OpinionLetters

'The sport we love is being targeted by people who have no understanding or concept of racing or betting'

I feel strongly that the sport a lot of us love is being targeted by people who have no understanding or concept of horseracing or the mentality of betting.

I have been a racing enthusiast for more than 38 years and have frequented many a Cheltenham Festival and Royal Ascot, with many smaller meetings in between.

I love betting too. It is the lifeblood of the sport. This, I feel, is not grasped by people ­unfamiliar with the game.

Take away people’s right to place a wager and you will end up losing punters, like me, who bring lots of money into the sport.

I place bets, pay to go racing, stay in hotels and travel abroad (I have attended meetings in Canada and France). If I am put in a position where I have to show bank account details or have a hand-holding conversation like I once had with Betfair then I will walk away.

I can invest money on the financial markets at will with no checks on whether I can afford it or not. Money is liquid and it will flow into other areas if restrictions like these are – implemented on our sport.

I empathise with anyone who has addiction problems, and more targeted help should be given to ­individuals who are problem gamblers. But these proposed ­restrictions target 100 per cent of the betting public. How can that be the right way of looking at or solving the problem?

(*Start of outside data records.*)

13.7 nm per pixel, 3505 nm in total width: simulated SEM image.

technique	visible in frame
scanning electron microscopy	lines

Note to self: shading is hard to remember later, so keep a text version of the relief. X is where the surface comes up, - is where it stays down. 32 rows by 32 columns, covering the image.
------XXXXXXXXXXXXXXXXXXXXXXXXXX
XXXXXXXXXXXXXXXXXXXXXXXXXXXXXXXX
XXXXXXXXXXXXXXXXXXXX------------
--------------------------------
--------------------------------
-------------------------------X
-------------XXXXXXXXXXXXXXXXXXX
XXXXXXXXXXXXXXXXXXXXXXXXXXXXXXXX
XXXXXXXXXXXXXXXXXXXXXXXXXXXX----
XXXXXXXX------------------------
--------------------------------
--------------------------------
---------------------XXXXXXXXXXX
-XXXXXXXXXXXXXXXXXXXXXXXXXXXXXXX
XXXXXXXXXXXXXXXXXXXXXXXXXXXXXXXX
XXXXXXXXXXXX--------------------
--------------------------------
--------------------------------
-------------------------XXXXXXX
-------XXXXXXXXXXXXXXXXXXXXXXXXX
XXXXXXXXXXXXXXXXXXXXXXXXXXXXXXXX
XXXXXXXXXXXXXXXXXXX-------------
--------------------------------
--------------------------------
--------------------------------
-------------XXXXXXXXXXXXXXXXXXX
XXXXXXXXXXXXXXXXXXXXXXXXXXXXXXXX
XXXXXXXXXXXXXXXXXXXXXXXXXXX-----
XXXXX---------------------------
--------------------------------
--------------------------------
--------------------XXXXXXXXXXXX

Racing has been there for me through some of the darkest times and now the powers that be are taking the sport away from the people who matter the most.

Heavily reduced punting will lead to heavily reduced attendances, which will lead to heavily reduced sponsorship/advertising, etc. The big battle of the day for me is the fight between centralised ­decision-making and decentralised democracy.

Racing is in imminent danger of being too heavily regulated. This will lead to the strangulation of the sport, which has already started. I just hope it’s not too late to avert disaster.

Michael Driscoll


How to respond to the Gambling Commission consultation: Views can be provided at this page. After completing the introductory questions, select 'Remote gambling: financial vulnerability and financial risk' from the 'Consultations contents page'. You may choose to answer as many or as few questions as you wish. Further Racing Post guidance on responding to the consultation can be found here.


They have no concept

I used to have a bet pretty much every day from my teens until starting work with the then BHB in 2000. Then after not betting on the horses for 20 years, I started again upon retirement.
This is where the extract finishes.